I don't recall any published history of 65 Squadron, but I may be wrong. There's a nice page at http://www.rafweb.org/Sqn061-65.htm
that tells a little bit about the squadron:
"October 1917, when it received Camels. At the same time the squadron moved to France conducting defensive patrols until February 1918, when it started ground attack operations. A move to the Belgium coast came in August 1918 with the squadron escorting day bombers. It remained in Belgium until the end of war and returned to Yatesbury in February 1919, where it disbanded on 25 October 1919."

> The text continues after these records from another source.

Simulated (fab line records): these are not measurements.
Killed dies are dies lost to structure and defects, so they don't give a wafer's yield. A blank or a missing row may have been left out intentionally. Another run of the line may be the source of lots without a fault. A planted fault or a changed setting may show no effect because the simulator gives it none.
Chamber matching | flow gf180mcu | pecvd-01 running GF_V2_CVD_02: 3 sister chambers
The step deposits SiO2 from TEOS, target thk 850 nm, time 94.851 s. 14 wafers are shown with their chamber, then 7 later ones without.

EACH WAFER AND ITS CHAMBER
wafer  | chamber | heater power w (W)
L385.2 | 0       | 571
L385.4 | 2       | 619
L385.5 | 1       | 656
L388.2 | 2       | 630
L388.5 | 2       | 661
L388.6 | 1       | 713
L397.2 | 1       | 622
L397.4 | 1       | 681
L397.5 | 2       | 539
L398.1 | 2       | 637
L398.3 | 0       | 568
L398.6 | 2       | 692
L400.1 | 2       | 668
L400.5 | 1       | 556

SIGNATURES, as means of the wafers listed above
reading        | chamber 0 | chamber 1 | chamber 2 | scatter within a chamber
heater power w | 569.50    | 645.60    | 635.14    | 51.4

There's also a downloadable article about 65 Squadron at http://www.crossandc...opexd.asp?id=68
By the way, just as an aside - technically WW1 aerial victories are 'victories', not 'kills'. I kinda went "OUCH!" when I saw Captain Brookes got 'kills', LOL. Quite a few of the pilots regarded the WW2 (and modern) usage of the word 'kill' to be in bad taste and while folks like Mannock liked to think of German pilots "roasting all the way down", I think (or perhaps I like to think) most pilots hoped that their opponents survived after being shot down. Perhaps the word 'victories' makes light of a bloody business, but I think it's a nice way of honouring their memory by using the term the pilots themselves used. But that's just me. Maybe I'm being pedantic.